We can simplify this concept. To thoroughly grasp an entity, we need to surpass its level of complexity. Thus, when Buddhists and Vedantists debate whether reality is void (shunya) or embodies a soul (Atman, Brahman), they are essentially pondering over the nature of the aforementioned cat. This applies to any discourse about consciousness as well. The only humble approach is to acknowledge our ignorance fully. From this mature vantage point of humility, realizing our confinement within a specific dimensional framework, we can debate anything more complex than ourselves.

By leaving the flock, one becomes outstanding

The object of life is not to be on the side of the majority,
but to escape finding oneself in the ranks of the insane.
Marcus Aurelius

We humans are outstanding in the sense that we are aware that we are human. Therefore, there must be something unknown within us that has already transcended our human standpoint. In this unknown dwells the invisible consciousness that both is and is not.
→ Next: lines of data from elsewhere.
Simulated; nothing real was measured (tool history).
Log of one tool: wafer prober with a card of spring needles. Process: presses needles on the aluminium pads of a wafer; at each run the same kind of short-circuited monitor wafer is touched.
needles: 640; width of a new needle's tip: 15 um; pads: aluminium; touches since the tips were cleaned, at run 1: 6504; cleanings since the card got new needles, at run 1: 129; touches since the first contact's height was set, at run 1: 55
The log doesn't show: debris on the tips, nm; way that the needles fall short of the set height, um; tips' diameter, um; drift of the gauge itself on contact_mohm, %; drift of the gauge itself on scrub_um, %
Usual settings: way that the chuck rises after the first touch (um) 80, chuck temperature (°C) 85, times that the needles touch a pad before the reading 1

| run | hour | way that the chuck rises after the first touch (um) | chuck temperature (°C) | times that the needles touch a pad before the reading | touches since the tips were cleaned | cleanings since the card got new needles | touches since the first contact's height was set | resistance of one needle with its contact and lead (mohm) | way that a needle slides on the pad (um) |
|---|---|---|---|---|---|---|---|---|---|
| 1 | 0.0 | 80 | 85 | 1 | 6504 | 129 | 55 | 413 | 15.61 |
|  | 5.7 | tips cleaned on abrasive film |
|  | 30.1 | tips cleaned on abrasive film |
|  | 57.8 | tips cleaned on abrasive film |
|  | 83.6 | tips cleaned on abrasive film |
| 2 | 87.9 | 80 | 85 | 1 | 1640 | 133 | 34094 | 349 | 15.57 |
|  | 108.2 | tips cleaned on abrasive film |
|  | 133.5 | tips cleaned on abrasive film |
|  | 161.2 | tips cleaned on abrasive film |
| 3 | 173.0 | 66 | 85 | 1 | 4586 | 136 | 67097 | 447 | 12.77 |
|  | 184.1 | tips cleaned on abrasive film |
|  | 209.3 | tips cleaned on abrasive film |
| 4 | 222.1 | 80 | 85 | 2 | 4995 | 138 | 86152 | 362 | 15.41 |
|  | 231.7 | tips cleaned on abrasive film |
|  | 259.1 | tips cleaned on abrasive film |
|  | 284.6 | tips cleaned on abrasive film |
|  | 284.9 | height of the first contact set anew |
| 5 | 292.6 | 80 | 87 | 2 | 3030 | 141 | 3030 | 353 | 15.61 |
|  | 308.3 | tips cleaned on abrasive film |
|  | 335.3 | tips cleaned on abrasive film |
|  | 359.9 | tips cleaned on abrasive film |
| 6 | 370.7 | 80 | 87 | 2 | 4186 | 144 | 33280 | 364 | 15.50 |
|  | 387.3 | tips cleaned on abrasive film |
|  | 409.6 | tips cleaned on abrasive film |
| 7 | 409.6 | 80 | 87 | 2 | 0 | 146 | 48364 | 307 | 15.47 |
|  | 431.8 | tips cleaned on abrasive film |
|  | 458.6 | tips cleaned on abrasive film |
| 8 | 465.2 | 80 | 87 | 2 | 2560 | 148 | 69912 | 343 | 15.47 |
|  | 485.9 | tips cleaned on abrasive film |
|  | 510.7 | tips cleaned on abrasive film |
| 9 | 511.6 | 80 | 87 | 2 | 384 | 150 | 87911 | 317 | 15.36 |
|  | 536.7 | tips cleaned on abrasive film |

Just as a dog doesn't know it's a dog, consciousness cannot know itself until it has risen above itself. Only by transcending the state one is in can one see where one came from. A simple example of this can be seen in the meta-conscious aha moment when one suddenly realizes that they were on the wrong track.

Only by leaving oneself can one recognize oneself. Only those who are strangers to themselves can see themselves. Only the outsider can find himself inside.